Davos08: Off the record

Wednesday, January 23rd, 2008

I’m watching a tech panel with the New York Times’ John Markoff moderating Lenovo, HTC, AT&T. Halfway through, he announces it’s off the record. But all sessions in the main buildilng are supposed to be on the record. After much difficulty over what’s on the record and not a few years ago, that’s the simple rule they came up with. I haven’t heard a thing that would shatter the world and I wonder who insisted on this. It’s ridiculous. And that horse is out of the barn anyway. Scoble is in the front row talking about how he broadcasts live on the internet. He could have been broadcasting the whole time. Too bad he wasn’t. That’d be the horse over the horizon.

Davos08: Henry the YouTuber

Wednesday, January 23rd, 2008

So I was in the YouTube Davos Conversation area when they brought Henry Kissinger over to record a video. Turns out it was the second time he’d recorded it; the first time, the camera didn’t work and he grumbled about technology. Turns out it didn’t ‘work the second time. But I was there recording the scene with my Reuters mojo camera (a Nokia N82 phone with a very high quality camera). So small technology saves the day. Here’s Henry the K, YouTuber:

Davos08: The tongue sucker

Wednesday, January 23rd, 2008

At the innovation session, Kigge Hvid, CEO of Index in Denmark, told about the tongue sucker as a new necessity in first-aid kids to avoid blocked airways and suffocation. I asked her to demonstrate for my first Reuters mojo video (taken on a Nokia phone):

Davos08: Journalistic innovation

Wednesday, January 23rd, 2008

I ask the session on innovation (see the post below) for advice: I tell them that I’ve jsut about given up on seeing innovation from the newspaper industry and so I am thinking about getting a grant to start an incubator. I ask the room whether I should and if I should what it should be.

Larry Keeley says that networks outside of newspapers are 700 percent more innovative (yes, he has a way to measure that, which I’ll get). So he suggests creating an award, like the X prize, to motivate innovators. He’s thinking about the Pulitzer of blogs but I’ll disagree with that since I think the Pulitzers skew journalists to do show-off work that’s not often useful; it’s too inward thinking. But an X prize for a company that solves a problem, now that’s interesting.

Davos08: Innovation

Wednesday, January 23rd, 2008

The theme of this year’s World Economic Forum meeting in Davos is innovation and a good thing that is. Can’t have enough of it.

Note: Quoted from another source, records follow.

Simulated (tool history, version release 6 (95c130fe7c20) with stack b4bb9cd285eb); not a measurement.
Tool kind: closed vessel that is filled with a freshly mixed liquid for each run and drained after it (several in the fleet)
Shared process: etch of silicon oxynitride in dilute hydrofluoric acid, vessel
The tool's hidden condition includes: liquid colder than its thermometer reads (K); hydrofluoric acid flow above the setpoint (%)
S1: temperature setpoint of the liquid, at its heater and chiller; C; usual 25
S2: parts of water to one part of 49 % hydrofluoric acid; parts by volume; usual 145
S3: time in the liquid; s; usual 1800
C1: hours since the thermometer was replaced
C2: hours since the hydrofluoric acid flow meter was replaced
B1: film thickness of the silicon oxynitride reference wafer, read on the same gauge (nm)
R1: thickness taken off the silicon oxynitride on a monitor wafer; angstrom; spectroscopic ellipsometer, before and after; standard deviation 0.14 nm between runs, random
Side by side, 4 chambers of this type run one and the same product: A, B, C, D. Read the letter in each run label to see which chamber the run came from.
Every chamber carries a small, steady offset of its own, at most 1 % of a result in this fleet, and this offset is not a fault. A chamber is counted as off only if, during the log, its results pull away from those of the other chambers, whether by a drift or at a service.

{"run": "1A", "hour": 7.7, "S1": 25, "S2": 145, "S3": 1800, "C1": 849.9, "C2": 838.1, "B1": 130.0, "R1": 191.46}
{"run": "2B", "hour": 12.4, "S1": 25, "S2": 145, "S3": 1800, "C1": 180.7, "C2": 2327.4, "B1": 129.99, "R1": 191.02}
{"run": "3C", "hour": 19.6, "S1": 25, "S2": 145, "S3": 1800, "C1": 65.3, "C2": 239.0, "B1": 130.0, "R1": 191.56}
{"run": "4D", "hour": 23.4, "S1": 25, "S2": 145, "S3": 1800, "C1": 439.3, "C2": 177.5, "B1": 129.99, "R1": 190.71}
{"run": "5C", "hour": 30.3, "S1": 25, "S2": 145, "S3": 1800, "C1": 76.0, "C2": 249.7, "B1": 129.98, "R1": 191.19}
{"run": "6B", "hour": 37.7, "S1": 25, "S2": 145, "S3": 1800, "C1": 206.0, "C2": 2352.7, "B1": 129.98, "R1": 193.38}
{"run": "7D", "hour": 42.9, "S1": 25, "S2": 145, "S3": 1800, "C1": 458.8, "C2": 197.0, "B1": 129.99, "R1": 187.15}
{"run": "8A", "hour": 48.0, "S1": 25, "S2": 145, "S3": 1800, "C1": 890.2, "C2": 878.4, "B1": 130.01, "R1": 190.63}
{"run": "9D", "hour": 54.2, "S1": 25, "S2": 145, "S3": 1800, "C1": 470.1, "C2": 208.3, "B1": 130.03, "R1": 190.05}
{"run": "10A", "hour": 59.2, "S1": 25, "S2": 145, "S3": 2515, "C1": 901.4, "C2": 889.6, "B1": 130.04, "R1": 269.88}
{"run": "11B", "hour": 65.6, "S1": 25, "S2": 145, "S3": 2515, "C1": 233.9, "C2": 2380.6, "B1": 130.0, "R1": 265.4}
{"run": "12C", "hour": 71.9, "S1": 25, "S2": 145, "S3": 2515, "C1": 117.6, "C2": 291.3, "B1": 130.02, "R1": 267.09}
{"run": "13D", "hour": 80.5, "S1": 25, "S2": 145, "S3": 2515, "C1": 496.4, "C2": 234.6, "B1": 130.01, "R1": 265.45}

The first session of the first day is a round-table (actually, a round-room with concentric circles of people facing in, confusing all the panelists at the center and making them dizzy as they talk — an innovation itself, I suppose). It’s about innovation and people at the center begin listing what they think are the best innovations of the last year. A few:

Kigge Hvid of Index in Denmark says that the basic first-aid kit has not been updated since World War I. She then tells us that the great danger for the injured is a blocked airway that robs us of oxygen. So she shows a tongue-sucker invented by students at the Royal College of Arts in the UK after the 7/7 terrorist attack. It’s a simple plastic tube with an orange bulb on the end that grabs the tongue and frees the airway, saving lives while waiting for the pros. A person in the room cautioned that this may complicate the simple instructions given to people in CPR; Keeley adds that sometimes we need “di-innovation,” that is, simplification is innovation.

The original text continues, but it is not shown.